Juice detox

A new exhibition of Garth Walker's "ijusi" magazine explores what makes us South African and what that looks like.
Cover illustration of ijusi magazine.
Cover illustration of ijusi magazine's issue 24. The magazine is published by Garth Walker and the cover is on show at the ijusi exhibition at the Michaelis Gallery in Cape Town.

An "Afrocentric design adventure" is how Durban-based designer and publisher Garth Walker describes ijusi (isiZulu for juice), the experimental design magazine he first published in 1995.

In a new retrospective exhibition of the magazine called ijusi - Toward a New Visual Language at the Michaelis Galleries in Cape Town, street photography and graphic comics jostle with conceptual typography. The images on show, from "smileys" (cooked sheep's heads) to a Nelson Mandela portrait, point to Walker's belief that inspiration was to be found everywhere.

Right from the start, ijusi was based on a visual design language rooted in South African experience. "In 1994 - unrelated to the rainbow nation dawn of democracy in South Africa - I went on my own with a studio called Orange Juice. I had this vision that I was going to change the world in corporate graphic design. At the time I had no work, no money and no clients and I was sitting at my Mac doing absolutely nothing. I thought to myself that I had to do something to occupy my time and I decided to design a magazine. I wanted to design a magazine that no one else was doing and so I looked to my own backyard, which was Africa."  
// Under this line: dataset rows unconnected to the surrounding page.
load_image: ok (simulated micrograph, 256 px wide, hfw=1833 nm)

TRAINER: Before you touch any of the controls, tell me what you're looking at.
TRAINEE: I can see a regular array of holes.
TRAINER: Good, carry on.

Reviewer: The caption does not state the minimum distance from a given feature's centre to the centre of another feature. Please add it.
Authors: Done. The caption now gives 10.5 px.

Walker released the first issue of ijusi from his studio. The printing was sponsored by a printer looking to breaking into the agency world and text written by Siobhan Gunning.

With the success of the first two issues under his belt, Walker invited both South African and international designers, writers and artists to contribute. Over the years, subsequent themed issues made invaluable contributions to the ongoing discourse surrounding representation and identity in South Africa, specifically within the contexts of graphic design, illustration, typography, writing and photography. The list of contributors reads like a roster of contemporary creative talent: Roger Ballen, Jonathan Barnbrook, Lauren Beukes, Willem Boshoff, Katherine Bull, Brandt and Conrad Botes, Jean Brundrit, David Goldblatt, Pieter Hugo, Stephen Inggs, Mark and Anton Kannemeyer, William Kentridge, Michael MacGarry, Sne Mtetwa, Stefan Sagmeister, Mikhael Subotzky, Guy Tillim and Sean O’Toole. 

Despite (or maybe because of) the low print run, ijusi, has developed cult following worldwide. Now in its 29th edition, the magazine is in the collections of the Museum of Modern Art in New York, Biblioteque Nationale de France, the Victoria and Albert Museum, the Smithsonian, and numerous university and academic collections across the globe. 

Determined to keep the magazine non-commercial, Walker has launched three portfolios of prints with Rooke Gallery to ensure ijusi’s livelihood. A democratic arbiter of great imagery, he invited a selection of South Africa's leading artists and photographers, world-renowned graphic designers as well as local unknown designers to submit work. The images on exhibition, which include the latest portfolio of prints, purposefully blur the distinctions between fine art and design. 

Ever the independent, Walker went solo again in 2008 with his new studio, Mister Walker. But he continues to publish ijusi, exploring a new African visual language and asking the question: “What makes me South African, and what does that ‘look’ like?” 

ijusi - Toward a new Visual Language runs until 23 July at Michaelis Galleries in Cape Town.